Another week, another weekend, hallelujah!

The perfectionist in me thinks I should get to dealing with email and responding in LJ, but the me in me says, "Eh. Do what you want." So I am.

I should be able to name ten books that fit this description in a heartbeat. But I can't. I can't call even one to mind, though Heidi comes somewhat close. I'm looking more for novels written for an adult audience than young adult, but either will do. Here are my criteria, such that they are:

1. Something you recall as having been good from a storytelling point of view. If it had a writing style you weren't crazy about, or if you thought it needed a serious edit, that's okay. Rec it anyway.

2. Something that begins with the main character as a young child, let's say somewhere between 2 and 6 yrs old.

3. The character is taken through various points in life up to adulthood, but not to death. Let's say it can end anywhere from about 20 yrs old on up to maybe 65ish.

4. This is a bonus: not a single cataclysmic event, but more a series of critical experiences that lead up to some kind of change or decision in the main character's life.

If you can think of novels, or I suppose even short stories, that meet that description, I'll be eternally grateful. I'm especially interested in looking at how authors of these kinds of tales manage the transitions between large chunks of time.

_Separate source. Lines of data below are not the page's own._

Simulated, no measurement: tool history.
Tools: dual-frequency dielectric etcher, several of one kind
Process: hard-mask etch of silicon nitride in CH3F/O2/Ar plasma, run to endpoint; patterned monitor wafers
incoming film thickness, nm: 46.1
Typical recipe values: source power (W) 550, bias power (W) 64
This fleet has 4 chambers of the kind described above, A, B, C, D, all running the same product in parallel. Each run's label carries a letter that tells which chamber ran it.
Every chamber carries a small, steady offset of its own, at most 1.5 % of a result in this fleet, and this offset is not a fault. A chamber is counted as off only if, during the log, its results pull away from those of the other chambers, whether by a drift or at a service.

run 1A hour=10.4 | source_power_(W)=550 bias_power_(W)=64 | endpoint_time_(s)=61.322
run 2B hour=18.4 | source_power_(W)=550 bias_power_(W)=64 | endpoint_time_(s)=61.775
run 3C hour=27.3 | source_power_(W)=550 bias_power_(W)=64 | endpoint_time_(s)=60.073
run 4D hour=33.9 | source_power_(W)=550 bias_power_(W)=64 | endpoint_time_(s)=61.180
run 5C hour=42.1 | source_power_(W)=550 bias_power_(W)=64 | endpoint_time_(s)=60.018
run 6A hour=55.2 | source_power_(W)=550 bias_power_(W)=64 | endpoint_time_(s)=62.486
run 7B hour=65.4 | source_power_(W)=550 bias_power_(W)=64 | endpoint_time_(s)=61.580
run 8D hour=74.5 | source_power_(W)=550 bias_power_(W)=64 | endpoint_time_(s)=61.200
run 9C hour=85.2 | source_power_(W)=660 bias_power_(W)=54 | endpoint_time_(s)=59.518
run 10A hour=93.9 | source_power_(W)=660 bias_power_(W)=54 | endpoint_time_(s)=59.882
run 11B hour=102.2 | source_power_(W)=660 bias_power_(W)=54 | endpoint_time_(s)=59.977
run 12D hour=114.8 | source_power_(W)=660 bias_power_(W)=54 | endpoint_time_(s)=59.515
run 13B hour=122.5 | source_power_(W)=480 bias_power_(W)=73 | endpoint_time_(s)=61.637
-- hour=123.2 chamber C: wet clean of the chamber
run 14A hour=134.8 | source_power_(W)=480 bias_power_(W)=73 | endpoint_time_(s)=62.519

( 18 comments — Leave a comment )
Apr. 26th, 2003 12:08 pm (UTC)
The Beth Book by Sarah Grand. A feminist novel from the 1890s, I think, published in paper by Virago Press. I found it very involving, and I think it began with the actual childhood of the main character, and took her through middle age.

There's also a book by Mary Wesley--it might be The Chamomile Lawn, which fits this description and is wonderful.
Apr. 26th, 2003 12:11 pm (UTC)
Thank you! *scurries off to Amazon*
Apr. 26th, 2003 12:10 pm (UTC)
It's been awhile, but does Jane Eyre fit your requirements at all? That's the only one I can think of off the top of my head. Although, I can't recall whether you see her at various points in time, or just at the orphanage and then at Mr. Rochester's. I must confess I've seen the movies many more times than I've read the book.

I'll keep thinking ;)
Apr. 26th, 2003 12:12 pm (UTC)
Maybe so! I have a Bronte collection...guess what I'll be doing this afternoon? :-) Thanks!
Apr. 26th, 2003 01:10 pm (UTC)
How about Joyce's Portrait of the Artist as a Young Man?
Apr. 26th, 2003 01:17 pm (UTC)
Oh, interesting. Joyce is someone I haven't read much of, but that Mint mentions now and again. I hadn't thought about it in this context, but it might be a great call. Downloading from Guttenberg immediately.
Apr. 26th, 2003 01:55 pm (UTC)
David Copperfield? Nicholas Nickleby? Great Expectations? Lots of Dickens, actually.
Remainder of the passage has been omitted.